1978 Chrysler Cordoba 360 Two Barrel
Underrated by the Ricardo Montalban ads
The front end was worn out by the time I bought the car. I replaced the bushings, ball joints, and tie rod ends.
The transmission started slipping a bit after 132,000 miles, and started leaking through the front pump area. We rebuilt the transmission, replacing the standard consumables (clutches, bands, some of the wearing metal parts), resealed the transmission, and reinstalled.
The torque converter's lockup clutch is starting to go, and under too much torque it'll slip to acting like a non-lockup converter.
The steering gearbox is worn, and there is about twenty degrees of play in the steering.
The muffler failed at about 112,000 miles and had to be replaced.
I upgraded to a 100 amp alternator, and it failed within six months. I blame the rebuild though, not Chrysler.
The radiator failed at about 115,000 miles. Since I live in the desert, I replaced the two core radiator with a three core radiator.
The exhaust manifolds started leaking and had to be removed, cleaned, and reinstalled with gaskets. (they were installed metal to metal at the factory)
The dash pad and several of the interior pieces had degraded and were replaced. The seats continue to wear, mainly from being in 100+ degree weather for six months at a stretch for the last 25 years.
The Electronic Lean Burn computer was experiencing problems, and had to be bypassed. This also required replacing the non-vacuum distributor with a vacuum-advance distributor.

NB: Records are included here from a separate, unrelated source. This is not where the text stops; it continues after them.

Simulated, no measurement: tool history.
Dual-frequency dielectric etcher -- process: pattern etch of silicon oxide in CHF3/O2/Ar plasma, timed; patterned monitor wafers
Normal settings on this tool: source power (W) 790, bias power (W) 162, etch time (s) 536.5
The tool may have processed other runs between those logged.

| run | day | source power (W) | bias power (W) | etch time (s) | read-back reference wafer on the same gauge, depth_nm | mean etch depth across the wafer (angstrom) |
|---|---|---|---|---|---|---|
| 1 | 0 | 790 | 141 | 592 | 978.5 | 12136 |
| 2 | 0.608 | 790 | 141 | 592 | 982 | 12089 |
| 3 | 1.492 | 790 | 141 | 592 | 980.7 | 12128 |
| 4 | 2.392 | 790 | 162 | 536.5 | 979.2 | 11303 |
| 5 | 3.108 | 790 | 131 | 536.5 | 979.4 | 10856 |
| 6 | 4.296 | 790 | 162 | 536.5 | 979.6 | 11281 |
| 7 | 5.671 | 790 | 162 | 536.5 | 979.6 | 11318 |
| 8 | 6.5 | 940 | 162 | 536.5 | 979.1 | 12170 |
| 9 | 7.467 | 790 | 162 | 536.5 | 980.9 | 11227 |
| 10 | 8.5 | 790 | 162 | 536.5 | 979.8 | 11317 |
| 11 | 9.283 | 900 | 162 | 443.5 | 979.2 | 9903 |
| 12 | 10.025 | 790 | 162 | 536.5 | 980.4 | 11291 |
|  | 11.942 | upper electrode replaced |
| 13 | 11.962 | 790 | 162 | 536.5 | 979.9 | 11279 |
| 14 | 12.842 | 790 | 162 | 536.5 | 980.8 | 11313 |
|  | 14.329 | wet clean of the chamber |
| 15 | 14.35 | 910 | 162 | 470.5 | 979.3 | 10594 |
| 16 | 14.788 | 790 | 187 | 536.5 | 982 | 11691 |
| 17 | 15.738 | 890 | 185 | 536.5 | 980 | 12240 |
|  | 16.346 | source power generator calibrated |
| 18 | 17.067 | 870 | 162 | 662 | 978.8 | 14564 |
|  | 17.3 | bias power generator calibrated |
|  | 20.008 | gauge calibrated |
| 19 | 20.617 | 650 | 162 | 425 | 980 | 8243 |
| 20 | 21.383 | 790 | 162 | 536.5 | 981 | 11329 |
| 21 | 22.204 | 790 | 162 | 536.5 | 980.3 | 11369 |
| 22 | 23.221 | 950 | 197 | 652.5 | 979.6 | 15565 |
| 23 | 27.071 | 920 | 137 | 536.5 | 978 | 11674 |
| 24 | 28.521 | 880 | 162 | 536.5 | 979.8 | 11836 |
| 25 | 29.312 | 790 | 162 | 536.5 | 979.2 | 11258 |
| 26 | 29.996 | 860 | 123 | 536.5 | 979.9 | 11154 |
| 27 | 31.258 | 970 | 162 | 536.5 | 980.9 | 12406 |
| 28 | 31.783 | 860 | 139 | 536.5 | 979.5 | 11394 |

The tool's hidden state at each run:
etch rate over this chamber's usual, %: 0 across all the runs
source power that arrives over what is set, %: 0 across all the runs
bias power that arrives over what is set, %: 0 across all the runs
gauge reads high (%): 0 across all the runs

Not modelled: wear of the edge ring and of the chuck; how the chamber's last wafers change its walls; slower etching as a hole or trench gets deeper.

The starter failed after about 125,000 miles. The cheap rebuild that I installed failed about 3000 miles later.
The original from disc brakes had to be replaced after about 135,000 miles after I didn't get to the worn pads soon enough.
The turn signal switch is starting to have trouble, with the plastic part in the column.
The steering column tilt mechanism has a bolt loose, and the column can shift a little more than it's supposed to.
This car has been a lot of fun to drive. It's also been fun to work on. Many of the things listed in the 'wrong' category were things that could have been lived with, but I felt like fixing them.
Bodily, the car is still in excellent shape, especially considering that it's 25 years old and has never had any body work performed. The paint is a little tired, but that's to be expected.
Mechanically, the majority of the issues that have come up have been small, or expected at least. The transmission's problems were annoying, but pulling it out from under the car was relatively straightforward, and rebuilding it wasn't too difficult either. It took a weekend.
Considering the cost I paid for the car ($1200), and the costs of the repairs over the last two years (less than the cost of the car), I'd definitely say that I've come out ahead.
Post-suspension rebuild, the car handles surprisingly well, and corners well with its front and rear sway bars. It also accelerates well, despite only have a two barrel carburetor on a smog-year 360 engine. With the 9.25" 3.21 Sure Grip rear axle, I can surprise people occasionally off the line, and I've never worried about traction in bad weather.
It is sometimes difficult to park, but I've noticed that people tend to avoid parking too close to me. One of the benefits of having something that is made out of real metal, unlike the Thunderbird that I used to own.